You are viewing a plain text version of this content. The canonical link for it is here.
Posted to users@kafka.apache.org by Alex Buchanan <bu...@gmail.com> on 2015/10/31 05:24:30 UTC

Topic per entity

Hey Kafka community.

I'm researching possible architecture for a distributed data processing
system. In this system, there's a close relationship between a specific
dataset and the processing code. The user might upload a few datasets and
write code to run analysis on that data. In other words, frequently the
analysis code pulls data from a specific entity.

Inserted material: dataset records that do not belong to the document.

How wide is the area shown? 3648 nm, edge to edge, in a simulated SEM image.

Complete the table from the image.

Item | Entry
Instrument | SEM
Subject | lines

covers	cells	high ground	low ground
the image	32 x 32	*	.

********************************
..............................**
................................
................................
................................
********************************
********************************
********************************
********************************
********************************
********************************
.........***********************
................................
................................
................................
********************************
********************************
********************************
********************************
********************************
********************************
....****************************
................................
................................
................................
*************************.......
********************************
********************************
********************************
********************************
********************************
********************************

Kafka is attractive for lots of reasons:
- I'll need messaging anyway
- I want a model for immutability of data (mutable state and potential job
failure don't mix)
- cross-language clients
- the change stream concept could have some nice uses (such as updating
visualizations without rebuilding)
- Samza's model of state management is a simple way to think of external
data without worrying too-much about network-based RPC
- as a source of truth data store, it's really simple. No mutability,
complex queries, etc. Just a log. To me, that helps prevent abuse and
mistakes.
- it fits well with the concept of pipes, frequently found in data analysis

But most of the Kafka examples are about processing a large stream of a
specific _type_, not so much about processing specific entities. And I
understand there are limits to topics (file/node limits on the filesystem
and in zookeeper) and it's discouraged to model topics based on
characteristics of data. In this system, it feels more natural to have a
topic per entity so the processing code can connect directly to the data it
wants.

So I need a little guidance from smart people. Am I lost in the rabbit
hole? Maybe I'm trying to force Kafka into this territory it's not suited
for. Have I been reading too many (awesome) articles about the role of the
log and streaming in distributed computing? Or am I on the right track and
I just need to put in some work to jump the hurdles (such as topic storage
and coordination)?

It sounds like Cassandra might be another good option, but I don't know
much about it yet.

Thanks guys!